People don’t want you to cold call them. They don’t want to be interrupted while they are heads down working. They especially don’t want you to try to engage them in a discovery call that they haven’t agreed to. But there isn’t a faster way to generate new opportunities.
People also don’t want to accept your LinkedIn request and then receive your self-oriented pitch two seconds later. You like this form of interruption better because it allows you to avoid conflict. It provides the illusion of prospecting.
There’s a reason your prospects allow their phone calls to go to their email. They don’t like the conflict that comes with saying “no” to your request for an appointment. They ask you to email them so they don’t have to tell you “no,” depriving you of the opportunity to ask questions or ask again for the commitment you need.
You make things difficult for yourself when you agree to allow the people you are trying to help live behind their email. You make it worse when you live behind email. Two people avoiding each other because they are afraid of the smallest amount of conflict does not a deal make.

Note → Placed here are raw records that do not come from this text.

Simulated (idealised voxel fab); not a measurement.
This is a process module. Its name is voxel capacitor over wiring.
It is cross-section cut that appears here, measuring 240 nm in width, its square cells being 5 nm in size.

When you lose an opportunity, it’s difficult for your prospect to tell you that you lost. They’ll almost certainly will tell you that they were impressed and that the decision came down to price. If only you could have sharpened your pencil. It is easier to have a conversation about something that was out of your control than it is to tell you that they knew, liked, and trusted someone more than they liked you.
Selling is conversations and commitments. Like most human endeavors, there is some inherent small amount of conflict. The real danger isn’t in engaging in the small conflict that can occur as you pursue a deal. The real danger is avoiding that conflict.